Object Storage Service Restrictions in 'eu-central-3'

Incident Report for IONOS Cloud

Resolved

All performance metrics have returned to normal operating levels, and we are marking this incident as resolved. The following is the Root Cause Analysis (RCA) for the incident.

What happened:
The following events were identified as key contributing factors:

1. A RAM hardware problem in our storage system caused a slowdown in request processing. A number of processing nodes were purged, which resulted in a high number of "tombstones" in RocksDB within Ceph. This forced Ceph to read significantly more data for every single request, increasing API latency. In some cases, this led to timeouts in connected applications. The problem was limited to the Berlin instance; other locations were not affected.
2. The problem caused by the RAM hardware failure was significantly amplified by a parallel, system-wide, and long-running maintenance procedure that required propagating changes throughout the system.
3. At the same time, excessive LIST queries, which are used in popular backup SDKs, generated a high load that could no longer be adequately distributed in the affected system.

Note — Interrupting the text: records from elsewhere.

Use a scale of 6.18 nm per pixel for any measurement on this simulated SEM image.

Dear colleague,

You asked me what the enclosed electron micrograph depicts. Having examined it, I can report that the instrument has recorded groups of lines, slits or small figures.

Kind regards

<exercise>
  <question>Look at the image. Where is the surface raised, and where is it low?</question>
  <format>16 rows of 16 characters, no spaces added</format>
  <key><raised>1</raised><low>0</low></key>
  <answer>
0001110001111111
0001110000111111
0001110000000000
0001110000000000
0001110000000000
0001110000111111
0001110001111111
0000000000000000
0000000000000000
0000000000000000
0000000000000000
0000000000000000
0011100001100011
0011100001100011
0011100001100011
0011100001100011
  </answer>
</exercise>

The coincidence of these three events led to a prolonged service disruption and significantly slowed down efforts to recover performance.

What we did:
Our team promptly identified the first root cause (hardware defect) and took measures to optimize our storage system's database. Unfortunately, these measures were significantly slowed down by the ongoing maintenance, during which changes had to be propagated throughout the system. Through targeted maintenance, we were able to significantly reduce the amount of data that needs to be processed for each request.

The result:
Response times have returned to normal, and system performance is fully back to the usual standard.

What we are doing to prevent this from happening again:
-Observability Update: We have enhanced our monitoring systems to detect similar problems earlier (to be finalized by end of Q4).
-System Update: We will perform an update of our storage system (Ceph Squid), which will further improve efficiency and monitoring capabilities (planned for Q4).
-Optimize Load Balancing: We will adjust the configuration to permanently reduce the load on the most affected parts of the system and increase scalability in similar scenarios. This is especially important for the metadata storage, which was also heavily affected in this case. (planned for Q4)

We believe these actions will help prevent a similar scenario in which a hardware failure coincides with prolonged maintenance and simultaneous high load. We understand that this prolonged service degradation has affected many customers and partners. We worked hard to restore our service, and we will work hard to complete every action point derived from this incident to provide you with a reliable service.
Posted Oct 24, 2025 - 07:20 UTC

Monitoring

Overall latency has returned to expected levels. Requests are now working normally again. We continue to monitor the situation to ensure general stability.
Posted Oct 20, 2025 - 06:44 UTC

Update

We can confirm that PUT requests to customer buckets are now functioning normally, with overall latency returning to expected levels. However, latency remains high for bucket listing operations, and we continue actively investigating and addressing this issue to restore full service performance. Our monitoring and system compaction strategies remain in place to ensure stability and optimize performance as we work toward resolution.
Posted Oct 17, 2025 - 11:12 UTC

Update

We are actively monitoring disk bandwidth and latency to quickly detect and resolve any recurring issues. We have implemented a strategy to complete necessary system compactions simultaneously across all hosts to ensure optimal performance. These compactions are designed to run independently and efficiently, minimizing any potential impact on service stability.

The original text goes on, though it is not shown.